FROM THE PULPIT

The quiet corruption of comfort (part IV)

By Yusuf Bulafu

Assalam alaykum warahmatullahi wabarakatuh

Cont’d ….

Gratitude without attachment

Gratitude is not simply the act of saying “Alhamdulillah” when you receive. True gratitude is measured by what you do with what you’ve been given and by how lightly you continue to hold it. The companions of the Prophet mastered this balance. They received without clinging and they thanked without hoarding. And when the time came, they gave easily, silently, and often without even remembering to keep something for themselves.

Theirs was not the gratitude of lips alone. It was a gratitude that lived in their choices. It expressed itself through generosity, restraint, humility, and a refusal to become intoxicated by what they had once desperately prayed for. That is the heart of their greatness: they knew how to possess without being possessed.

Take the example of Abdul Rahman ibn Awf (may Allah be pleased with him). He began as a poor immigrant in Madinah, arriving with nothing but his honour and his faith. Years later, he became one of the wealthiest Muslims. But when his table was spread with food one day while he was fasting, he paused. He stared at the food in grief. He remembered Mus‘ab ibn Umair, the aristocratic companion who had once worn silks in Makkah but died in poverty as a martyr, with nothing sufficient to shroud his body. “He was better than me,” Abdul Rahman whispered, and then he pushed the food away. He did not eat that day.

And then there was Aisha (may Allah be pleased with her), the Mother of the Believers, who once lived in such austerity that months would pass without a fire being lit in her home. One day, she received a gift of 100,000 silver coins; a fortune in any time. She gave away every single coin before nightfall. Her servant, noticing that she had kept nothing for herself despite fasting that day, gently asked, “Couldn’t you have saved something for your iftar?” Aisha replied, “Had you reminded me, I would have.

In her world, gratitude did not demand preservation but rather, it demanded release. She didn’t see her fasting as more important than others’ hunger. She had been poor once. She had fasted with nothing before. And if her gratitude meant anything, it was in the reflex of giving, not the luxury of comfort. These companions did not treat gratitude as an emotion to feel. They treated it as a responsibility to act. Their homes were often simple, but their hearts were vast. They didn’t fear poverty, nor were they afraid of wealth. What they feared was forgetting. They feared that if their hands became too full, they would forget what it meant to be empty and, in that forgetfulness, lose their place before Allah. This is the gratitude we are rarely taught.

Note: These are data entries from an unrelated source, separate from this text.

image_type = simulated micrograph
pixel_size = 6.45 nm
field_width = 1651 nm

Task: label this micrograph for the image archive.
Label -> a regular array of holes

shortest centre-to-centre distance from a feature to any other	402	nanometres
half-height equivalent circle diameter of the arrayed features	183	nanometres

We live in a time where gratitude is often confused with self-celebration. “I worked hard, and Allah rewarded me,” we say. “I deserve this ease.” But the companions never spoke that way. To them, ease was not a sign of favor unless it led to more giving.

Wealth was not proof of divine love unless it softened the soul. They feared being among those whom Allah gives in the dunya only to leave empty-handed in the Hereafter. Because real gratitude is not proven by how much you receive, but by how little you need to hold on to. And how much you are willing to part with, silently, for the sake of the One who gave it to you.